Here’s what this means: because the __name__ dunder variable within a package’s __init__.py module is just the name of the package, a logger there becomes a parent to any loggers present in other modules in the same package.

Here are the resulting .name attributes from assigning to logger with logging.getLogger(__name__):

Module	`.name` Attribute
`project/__init__.py`	`'project'`
`project/utils.py`	`'project.utils'`
`project/base.py`	`'project.base'`

Because the 'project.utils' and 'project.base' loggers are children of 'project', they will latch onto not only their own direct handlers but whatever handlers are attached to 'project'.

Let’s build out the modules. First comes __init__.py:

Python
      
    
# __init__.py
import logging

logger = logging.getLogger(__name__)
logger.setLevel(logging.DEBUG)

levels = ("DEBUG", "INFO", "WARNING", "ERROR", "CRITICAL")
for level in levels:
    handler = logging.FileHandler(f"/tmp/level-{level.lower()}.log")
    handler.setLevel(getattr(logging, level))
    logger.addHandler(handler)

def add_module_handler(logger, level=logging.DEBUG):
    handler = logging.FileHandler(
        f"/tmp/module-{logger.name.replace('.', '-')}.log"
    )
    handler.setLevel(level)
    logger.addHandler(handler)

This module is imported when the project package is imported. You add a handler for each level in DEBUG through CRITICAL, then attach it to a single logger at the top of the hierarchy.

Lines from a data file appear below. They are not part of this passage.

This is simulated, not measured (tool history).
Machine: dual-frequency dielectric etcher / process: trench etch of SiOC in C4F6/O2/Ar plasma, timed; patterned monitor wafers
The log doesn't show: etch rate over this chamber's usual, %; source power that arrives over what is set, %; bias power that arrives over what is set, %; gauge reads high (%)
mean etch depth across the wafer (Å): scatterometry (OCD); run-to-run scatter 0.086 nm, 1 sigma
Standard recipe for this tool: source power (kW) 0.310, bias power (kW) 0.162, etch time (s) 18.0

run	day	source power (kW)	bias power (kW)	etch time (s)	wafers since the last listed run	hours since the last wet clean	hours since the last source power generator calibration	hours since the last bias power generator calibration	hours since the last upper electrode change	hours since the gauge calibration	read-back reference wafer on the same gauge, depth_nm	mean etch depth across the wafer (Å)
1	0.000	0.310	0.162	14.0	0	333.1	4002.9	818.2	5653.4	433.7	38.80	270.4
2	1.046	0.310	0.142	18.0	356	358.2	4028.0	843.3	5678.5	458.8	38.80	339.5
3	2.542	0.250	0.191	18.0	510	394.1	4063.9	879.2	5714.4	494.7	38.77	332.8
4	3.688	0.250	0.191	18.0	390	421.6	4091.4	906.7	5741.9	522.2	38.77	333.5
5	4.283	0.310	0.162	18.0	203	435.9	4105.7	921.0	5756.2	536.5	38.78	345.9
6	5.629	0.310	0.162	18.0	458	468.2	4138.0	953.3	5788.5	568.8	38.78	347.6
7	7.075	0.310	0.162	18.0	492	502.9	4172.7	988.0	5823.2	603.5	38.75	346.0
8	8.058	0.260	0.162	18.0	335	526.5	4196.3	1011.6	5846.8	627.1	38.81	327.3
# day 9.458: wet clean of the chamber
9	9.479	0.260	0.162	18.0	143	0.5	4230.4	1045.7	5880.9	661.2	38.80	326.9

You also define a utility function that adds one more FileHandler to a logger, where the filename of the handler corresponds to the module name where the logger is defined. (This assumes the logger is defined with __name__.)

You can then add some minimal boilerplate logger setup in base.py and utils.py. Notice that you only need to add one additional handler with add_module_handler() from __init__.py. You don’t need to worry about the level-oriented handlers because they are already added to their parent logger named 'project':

Python
      
    
# base.py
import logging

from project import add_module_handler

logger = logging.getLogger(__name__)
add_module_handler(logger)

def func1():
    logger.debug("debug called from base.func1()")
    logger.critical("critical called from base.func1()")

Here’s utils.py:

Python
      
    
# utils.py
import logging

from project import add_module_handler

logger = logging.getLogger(__name__)
add_module_handler(logger)

def func2():
    logger.debug("debug called from utils.func2()")
    logger.critical("critical called from utils.func2()")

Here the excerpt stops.